Returns BibTeX citation for the dataset.

fedjax.datasets.shakespeare.load_data(sequence_length=80, mode='sqlite', cache_dir=None)[source]

Loads preprocessed shakespeare splits.

Preprocessing is done using fedjax.FederatedData.preprocess_client() and preprocess_client().

Features (M below is possibly different from N in load_split):

  • x: [M, sequence_length] int32 input labels, in the range of [0, shakespeare.VOCAB_SIZE)
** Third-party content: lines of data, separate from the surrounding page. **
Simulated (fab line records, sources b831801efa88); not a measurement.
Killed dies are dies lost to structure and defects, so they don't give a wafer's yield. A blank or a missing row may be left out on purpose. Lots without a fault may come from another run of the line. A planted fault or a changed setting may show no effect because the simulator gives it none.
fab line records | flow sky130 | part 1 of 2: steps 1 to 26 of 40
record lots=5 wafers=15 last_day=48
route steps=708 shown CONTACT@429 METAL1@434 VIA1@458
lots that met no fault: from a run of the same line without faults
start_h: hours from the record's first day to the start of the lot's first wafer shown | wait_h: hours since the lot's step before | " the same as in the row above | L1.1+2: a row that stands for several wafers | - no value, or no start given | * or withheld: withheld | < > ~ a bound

  • y: [M, sequence_length] int32 output labels, in the range of [0, shakespeare.VOCAB_SIZE)

Parameters
  • sequence_length (int) – The fixed sequence length after preprocessing.

  • mode (str) – ‘sqlite’.

  • cache_dir (Optional[str]) – Directory to cache files in ‘sqlite’ mode.

Return type

Tuple[FederatedData, FederatedData]

Returns

A (train, held_out, test) tuple of federated data.

fedjax.datasets.shakespeare.load_split(split, mode='sqlite', cache_dir=None)[source]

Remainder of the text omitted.